Setup Slurm Pam Plugin & QOS &Accounting in Slurm

  1. Install MariaDB
  2. Slurm database & QOS
  3. Setup Slurm PAM plugin
  4. Accounting in Slurm

 

Install MariaDB

You can install MariaDB to store the accounting that Slurm provides. If you want to store accounting, here’s the time to do so. I only install this on the server node, buhpc3. I use the server node as our SlurmDB node.

yum install mariadb-server mariadb-devel -y

We’ll setup MariaDB later. We just need to install it before building the Slurm RPMs.

 

Slurm database & QOS

Make sure the MariaDB packages were installed before you built the Slurm RPMs:

rpm -q mariadb-server mariadb-devel
rpm -ql slurm-sql | grep accounting_storage_mysql.so

Start the MariaDB service:

systemctl start mariadb
systemctl enable mariadb
systemctl status mariadb

Make sure to configure the MariaDB database's root password as instructed at first invocation of the mariadb service, or run this command:

/usr/bin/mysql_secure_installation 

Select a suitable slurm user's database password. Now follow the accounting page instructions (using -p to enter the database password):

 # mysql -p
mysql> grant all on slurm_acct_db.* TO 'slurm'@'localhost' identified by 'password_of_database' with grant option;
mysql> SHOW VARIABLES LIKE 'have_innodb';
mysql> create database slurm_acct_db;
mysql> quit;
MySQL configuration

The following is recommended for /etc/my.cnf, but on CentOS 7 you should create a new file /etc/my.cnf.d/innodb.cnf containing:

[mysqld]
innodb_buffer_pool_size=1024M
innodb_log_file_size=64M
innodb_lock_wait_timeout=900 

The innodb_buffer_pool_size might be even larger, like 50%-80% of the server's RAM size.

To implement this change you have to shut down the database and remove logfiles:

systemctl stop mariadb
rm /var/lib/mysql/ib_logfile?
systemctl start mariadb 

You can check the current setting in MySQL like so:

mysql> SHOW VARIABLES LIKE 'innodb_buffer_pool_size';
SlurmDBD Configuration

While the slurmdbd will work with a flat text file for recording job completions and such this configuration will not allow "associations" between a user and account. A database allows such a configuration.

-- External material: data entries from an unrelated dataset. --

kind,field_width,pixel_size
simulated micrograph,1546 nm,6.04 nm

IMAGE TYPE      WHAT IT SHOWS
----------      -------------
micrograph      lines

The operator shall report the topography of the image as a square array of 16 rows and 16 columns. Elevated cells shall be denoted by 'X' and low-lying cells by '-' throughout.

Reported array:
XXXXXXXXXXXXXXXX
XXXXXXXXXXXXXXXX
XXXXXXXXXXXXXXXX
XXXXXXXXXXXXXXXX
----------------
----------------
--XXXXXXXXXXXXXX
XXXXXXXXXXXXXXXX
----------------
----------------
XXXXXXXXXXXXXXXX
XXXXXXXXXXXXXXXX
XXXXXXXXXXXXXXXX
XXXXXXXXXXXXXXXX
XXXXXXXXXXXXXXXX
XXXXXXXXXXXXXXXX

MySQL or MariaDB is the preferred database. To enable this database support one only needs to have the development package for the database they wish to use on the system. Slurm uses the InnoDB storage engine in MySQL to make rollback possible. This must be available on your MySQL installation or rollback will not work.

slurmdbd requires its own configuration file called slurmdbd.conf. Start by copying the example file:

cp /etc/slurm/slurmdbd.conf.example /etc/slurm/slurmdbd.conf 

The file slurmdbd.conf should be only on the computer where slurmdbd executes and should only be readable by the user which executes slurmdbd (e.g. "slurm"). It must be protected from unauthorized access since it contains a database login name and password. See the slurmdbd.conf man-page for a more complete description of the configuration parameters.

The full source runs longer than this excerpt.